# Fair Housing Guidelines Vs. Fair Housing Act



## hughdint (May 14, 2018)

I was wondering is anyone else has had this issue come up.
I am in a state that has adopted ANSI/ICC A117.1-2003 as its Accessibility Code.
I have a 3rd party HC consultant that keeps holding us to the Fair Housing Act Design Manual (aka FHA Guidelines) because he says it is federal law.
If you read the actual Fair Housing Act and read the plain language interpretation  (Federal Register in the back of the guidelines) it is clear that If you apply ANSI or a state code that addresses the seven accessibility items, then you are in compliance with the Fair Housing Act.
Sections 4 and 5 from the Fair Housing Act (actual law):
(4) Compliance with the appropriate requirements of the American National Standard for buildings and facilities providing accessibility and usability for physically handicapped people (commonly cited as "ANSI A117.1") suffices to satisfy the requirements of paragraph (3)(C)(iii).
(5)
(A) If a State or unit of general local government has incorporated into its laws the requirements set forth in paragraph (3)(C), compliance with such laws shall be deemed to satisfy the requirements of that paragraph.
(B) A State or unit of general local government may review and approve newly constructed covered multifamily dwellings for the purpose of making determinations as to whether the design and construction requirements of paragraph (3)(C) are met.​For reference the "seven items" from section (3)(C):
(C) in connection with the design and construction of covered multifamily dwellings for first occupancy after the date that is 30 months after the date of enactment of the Fair Housing Amendments Act of 1988, a failure to design and construct those dwelling in such a manner that--
(i) the public use and common use portions of such dwellings are readily accessible to and usable by handicapped persons;
(ii) all the doors designed to allow passage into and within all premises within such dwellings are sufficiently wide to allow passage by handicapped persons in wheelchairs; and
(iii) all premises within such dwellings contain the following features of adaptive design:
(I) an accessible route into and through the dwelling;
(II) light switches, electrical outlets, thermostats, and other environmental controls in accessible locations;
(III) reinforcements in bathroom walls to allow later installation of grab bars; and
(IV) usable kitchens and bathrooms such that an individual in a wheelchair can maneuver about the space.​Surely if a state has adopted a version of ANSI as its accessibility code and we follow that, then we fully compliant with the Fair Housing Act, right? I know that following both could be a "better safe than sorry" type approach, but I really want to know once and for all what is actually correct.


----------



## RLGA (May 14, 2018)

The 2003 ANSI A117.1 is a safe harbor (http://www.fairhousingfirst.org/faq/safeharbors.html). However, they also include the Act and the Guidelines, because Section 804(f)(4) states that ANSI A117.1 suffices for the four design characteristics within a dwelling per Section 804(f)(3)(C)(iii)--you still have to provide for the other two features of a covered facility per Section 804(f)(3)(C)(i) and (ii).

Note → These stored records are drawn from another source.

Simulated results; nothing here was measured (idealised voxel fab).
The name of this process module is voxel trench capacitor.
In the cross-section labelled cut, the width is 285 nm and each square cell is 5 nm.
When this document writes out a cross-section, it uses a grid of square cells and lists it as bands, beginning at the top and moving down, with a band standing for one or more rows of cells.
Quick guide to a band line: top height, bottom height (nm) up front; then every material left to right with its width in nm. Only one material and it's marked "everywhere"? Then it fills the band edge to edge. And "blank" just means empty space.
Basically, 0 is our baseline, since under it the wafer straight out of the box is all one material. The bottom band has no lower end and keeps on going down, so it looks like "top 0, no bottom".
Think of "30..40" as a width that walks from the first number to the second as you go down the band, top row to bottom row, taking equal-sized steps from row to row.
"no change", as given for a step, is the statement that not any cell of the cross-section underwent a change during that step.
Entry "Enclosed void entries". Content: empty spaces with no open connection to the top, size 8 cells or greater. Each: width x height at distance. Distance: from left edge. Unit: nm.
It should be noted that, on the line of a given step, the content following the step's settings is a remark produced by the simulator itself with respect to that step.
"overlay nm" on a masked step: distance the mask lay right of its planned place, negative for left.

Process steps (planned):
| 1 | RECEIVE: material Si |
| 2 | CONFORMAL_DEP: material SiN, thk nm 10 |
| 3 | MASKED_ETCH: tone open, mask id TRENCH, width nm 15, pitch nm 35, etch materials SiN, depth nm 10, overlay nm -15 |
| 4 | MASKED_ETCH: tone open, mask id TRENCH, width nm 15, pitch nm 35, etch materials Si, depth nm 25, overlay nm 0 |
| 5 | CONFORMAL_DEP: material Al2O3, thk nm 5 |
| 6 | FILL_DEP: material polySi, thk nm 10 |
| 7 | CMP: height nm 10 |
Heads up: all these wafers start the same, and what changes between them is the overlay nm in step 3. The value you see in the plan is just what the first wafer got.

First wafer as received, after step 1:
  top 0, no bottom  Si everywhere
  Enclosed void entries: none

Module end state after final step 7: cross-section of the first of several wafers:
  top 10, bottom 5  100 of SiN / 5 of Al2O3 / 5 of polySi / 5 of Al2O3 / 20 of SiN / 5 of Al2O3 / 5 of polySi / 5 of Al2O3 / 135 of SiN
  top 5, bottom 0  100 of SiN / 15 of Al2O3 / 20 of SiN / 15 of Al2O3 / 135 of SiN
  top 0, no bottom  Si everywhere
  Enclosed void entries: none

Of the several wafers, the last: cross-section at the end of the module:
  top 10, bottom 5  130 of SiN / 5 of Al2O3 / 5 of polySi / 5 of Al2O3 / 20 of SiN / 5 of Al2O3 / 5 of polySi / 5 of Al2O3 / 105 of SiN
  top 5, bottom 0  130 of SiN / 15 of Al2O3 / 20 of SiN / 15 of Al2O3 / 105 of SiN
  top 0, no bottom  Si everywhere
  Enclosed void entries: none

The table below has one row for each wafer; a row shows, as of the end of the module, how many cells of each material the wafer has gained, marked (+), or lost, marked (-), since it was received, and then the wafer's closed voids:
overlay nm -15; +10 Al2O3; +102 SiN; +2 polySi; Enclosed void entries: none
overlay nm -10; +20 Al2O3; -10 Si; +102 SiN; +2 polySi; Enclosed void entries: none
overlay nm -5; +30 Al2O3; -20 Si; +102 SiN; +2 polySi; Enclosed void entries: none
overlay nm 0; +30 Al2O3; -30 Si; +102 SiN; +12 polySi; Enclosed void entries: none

So, yes, ANSI A117.1 is acceptable to a point--you still have to follow the guidelines for all features outside of the dwelling unit per the Guidelines.


----------



## hughdint (May 14, 2018)

For features outside of the unit wouldn't 2010 DOJ ADA Guidelines suffice to cover FHA site issues?
FHA Guidelines will never be updated or clarified and there are better codes with more back-up that meet all of the requirements of FHA. The tendency to apply every single code that was ever written is cumbersome and, I believe, not the intent of the law.


----------



## RLGA (May 14, 2018)

hughdint said:


> For features outside of the unit wouldn't 2010 DOJ ADA Guidelines suffice to cover FHA site issues?
> FHA Guidelines will never be updated or clarified and there are better codes with more back-up that meet all of the requirements of FHA. The tendency to apply every single code that was ever written is cumbersome and, I believe, not the intent of the law.


Not entirely. Section 233 of the ADA Standards for residential facilities only requires a certain number of dwelling units to comply with the ADA Standards (5%), which is contrary to the FHA Guidelines regarding "covered" dwellings; and Section 203.8 of the ADA Standards exempts common areas that do not support required accessible dwelling units from the ADA requirements. 

There is plenty of overlap, but i don't believe there was any intent for one standard to be the controlling standard over all others.


----------



## hughdint (May 14, 2018)

RLGA said:


> Not entirely. Section 233 of the ADA Standards for residential facilities only requires a certain number of dwelling units to comply with the ADA Standards (5%), which is contrary to the FHA Guidelines regarding "covered" dwellings; and Section 203.8 of the ADA Standards exempts common areas that do not support required accessible dwelling units from the ADA requirements.
> 
> There is plenty of overlap, but i don't believe there was any intent for one standard to be the controlling standard over all others.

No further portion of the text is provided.